At a time when there’s just one alternative newsweekly in the state (you’re looking at it) and a single company owns every daily newspaper in the state except for The Maui News, the variety and independence of the programming on Hawaii Public Radio is both refreshing and vital. Funded largely by listeners, HPR depends on regularly scheduled pledge drives. For regular listeners, the drive’s constant interruptions for station personnel to ask for money can be a hassle, but they’re necessary–something listeners must endure before the station raises their required funds and everything goes back to normal.
But what happens when the drive fails?
On Friday, Oct. 10, for the first time in the last 15 years, Hawaii Public Radio failed to meet its fundraising goal. The goal of its most recent 10-day pledge drive was $1.032 million, but the station only raised a little over $799,000. Michael Titterton, HPR’s president and general manager, said he and his colleagues are “still trying to figure it out” and make up the rather substantial $232,000-plus shortfall.
“We were very disappointed but not shocked,” Titterton told me by phone on Oct. 13. “It had to happen sooner or later. The longer it goes on successfully, the less people think it [a shortfall] can happen.”
As Titterton noted, “it’s certainly been a bad few months for everyone.” He also felt recent stock market plunges didn’t help. “But I can’t help thinking a certain complacency set in,” he said. “I can’t believe in my heart of hearts that this is the permanent state of affairs.”
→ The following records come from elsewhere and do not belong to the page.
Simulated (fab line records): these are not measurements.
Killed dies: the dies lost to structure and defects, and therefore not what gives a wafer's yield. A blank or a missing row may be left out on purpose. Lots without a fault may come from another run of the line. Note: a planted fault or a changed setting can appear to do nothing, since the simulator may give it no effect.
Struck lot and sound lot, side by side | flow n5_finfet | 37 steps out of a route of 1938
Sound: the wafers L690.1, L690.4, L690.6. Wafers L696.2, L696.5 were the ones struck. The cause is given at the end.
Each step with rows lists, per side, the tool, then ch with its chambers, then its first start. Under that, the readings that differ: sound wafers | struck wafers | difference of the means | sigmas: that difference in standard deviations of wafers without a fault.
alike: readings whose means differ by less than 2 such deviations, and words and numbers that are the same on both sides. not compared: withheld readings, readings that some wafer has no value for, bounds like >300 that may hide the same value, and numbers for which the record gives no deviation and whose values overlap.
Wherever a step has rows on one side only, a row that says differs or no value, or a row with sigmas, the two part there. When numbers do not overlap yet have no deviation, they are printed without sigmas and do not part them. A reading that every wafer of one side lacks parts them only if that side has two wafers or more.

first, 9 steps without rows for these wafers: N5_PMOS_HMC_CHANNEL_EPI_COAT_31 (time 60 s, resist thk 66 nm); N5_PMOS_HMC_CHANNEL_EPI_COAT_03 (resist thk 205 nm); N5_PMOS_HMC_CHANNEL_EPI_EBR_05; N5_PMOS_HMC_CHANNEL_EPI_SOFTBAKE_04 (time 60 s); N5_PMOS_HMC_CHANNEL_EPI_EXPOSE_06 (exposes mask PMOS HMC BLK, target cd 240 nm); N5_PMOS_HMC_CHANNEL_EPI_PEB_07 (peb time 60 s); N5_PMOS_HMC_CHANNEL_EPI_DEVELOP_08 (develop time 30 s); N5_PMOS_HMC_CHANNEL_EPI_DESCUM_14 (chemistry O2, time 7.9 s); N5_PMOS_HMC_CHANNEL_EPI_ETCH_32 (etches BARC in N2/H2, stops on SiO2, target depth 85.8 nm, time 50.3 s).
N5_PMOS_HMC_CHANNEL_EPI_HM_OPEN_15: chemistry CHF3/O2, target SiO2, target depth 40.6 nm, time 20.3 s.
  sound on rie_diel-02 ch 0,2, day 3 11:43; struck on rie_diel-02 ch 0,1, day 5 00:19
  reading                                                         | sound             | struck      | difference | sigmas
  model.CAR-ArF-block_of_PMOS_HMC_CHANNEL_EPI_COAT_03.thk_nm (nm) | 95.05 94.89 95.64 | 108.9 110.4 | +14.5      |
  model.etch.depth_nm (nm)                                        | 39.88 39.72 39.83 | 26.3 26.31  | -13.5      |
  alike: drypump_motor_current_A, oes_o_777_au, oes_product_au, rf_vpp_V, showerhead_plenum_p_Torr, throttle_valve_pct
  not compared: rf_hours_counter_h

He also said the station has been in solid financial shape. “We’ve finished the last 15 years in the black,” he said. “We’re debt-free now. We own the building we’re in. We don’t want to borrow money to stay in business, and we don’t want to cut service.”
So what’s next for HPR? This Wednesday, Oct. 15, the station will start “Celebration 2014: Closing Time,” a follow-on pledge drive to make up the shortfall.
“If that’s not successful, it will be very difficult for us,” Titterton said. “I really can’t imagine that we’d come back with another drive later in the year.”